The MT System of the Project KIT-FAST

The experimental MT System of the Project KIT-FAST

The project FAST, which is member of the project group KIT, has developed and implemented an experimental machine translation (MT) system. For that reason a syntactic, semantic and aspects of a conceptual level of representation have been realized. The syntactic and semantic sentential representations are structures, which are generated by Generalized Phrase Structure Grammars (GPSG) and Functor-Argument-Structures (FAS), respectively. The conceptual level of representation is realized with the help of the KL-ONE based knowledege representation system BACK. The BACK system has been developed by the sister project KIT-BACK and integrated into the MT system. In the ABox (assertional knowledge) of the BACK system the text content is represented. The TBox (terminological knowledge) contains predefined background knowledge (domain and world knowledge, linguistic knowledge).

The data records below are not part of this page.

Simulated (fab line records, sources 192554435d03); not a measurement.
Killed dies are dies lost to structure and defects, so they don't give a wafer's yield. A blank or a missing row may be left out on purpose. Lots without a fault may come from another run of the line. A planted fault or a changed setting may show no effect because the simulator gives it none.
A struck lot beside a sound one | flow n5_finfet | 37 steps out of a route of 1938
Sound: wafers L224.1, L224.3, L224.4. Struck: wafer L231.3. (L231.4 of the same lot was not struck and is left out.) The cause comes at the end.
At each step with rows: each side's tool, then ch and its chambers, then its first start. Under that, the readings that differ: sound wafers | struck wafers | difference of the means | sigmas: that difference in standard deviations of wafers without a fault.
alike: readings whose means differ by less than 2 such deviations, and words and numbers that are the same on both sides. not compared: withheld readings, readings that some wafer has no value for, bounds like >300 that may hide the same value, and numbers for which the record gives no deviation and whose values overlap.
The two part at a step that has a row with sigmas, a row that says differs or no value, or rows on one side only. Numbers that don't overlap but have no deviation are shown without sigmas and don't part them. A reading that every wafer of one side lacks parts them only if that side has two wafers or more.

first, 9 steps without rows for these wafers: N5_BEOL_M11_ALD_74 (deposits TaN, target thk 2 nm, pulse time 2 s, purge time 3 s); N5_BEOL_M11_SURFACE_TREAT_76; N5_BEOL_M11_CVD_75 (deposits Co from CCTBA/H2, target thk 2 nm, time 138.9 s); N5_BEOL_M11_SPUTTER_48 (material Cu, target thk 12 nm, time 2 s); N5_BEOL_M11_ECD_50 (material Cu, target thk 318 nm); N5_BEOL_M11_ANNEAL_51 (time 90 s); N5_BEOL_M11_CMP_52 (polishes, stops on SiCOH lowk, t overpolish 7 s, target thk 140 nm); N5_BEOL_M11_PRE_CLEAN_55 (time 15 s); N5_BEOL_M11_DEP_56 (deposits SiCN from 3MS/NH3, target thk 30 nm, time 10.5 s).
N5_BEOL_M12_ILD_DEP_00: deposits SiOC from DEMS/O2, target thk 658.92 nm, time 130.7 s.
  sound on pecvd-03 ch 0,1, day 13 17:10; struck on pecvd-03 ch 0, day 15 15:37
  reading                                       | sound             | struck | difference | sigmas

The KIT-FAST MT system is transfer-based and translates written German texts into English sentence by sentence. The translation of a sentence consists of morphological, syntactical, semantical and conceptual analysis, transfer, generation and morphological synthesis. The algorithms for morphological analysis and synthesis are based on the SUTRA system (a module of the HAM-ANS hotel information system). The syntactic analysis is realized by a GPSG parser, which interprets ID rules, LP statements and metarules directly. The semantic and conceptual analysis, the transfer as well as the generation is realized by one algorithm on the basis of term-rewriting (known from the automatic provement of equations).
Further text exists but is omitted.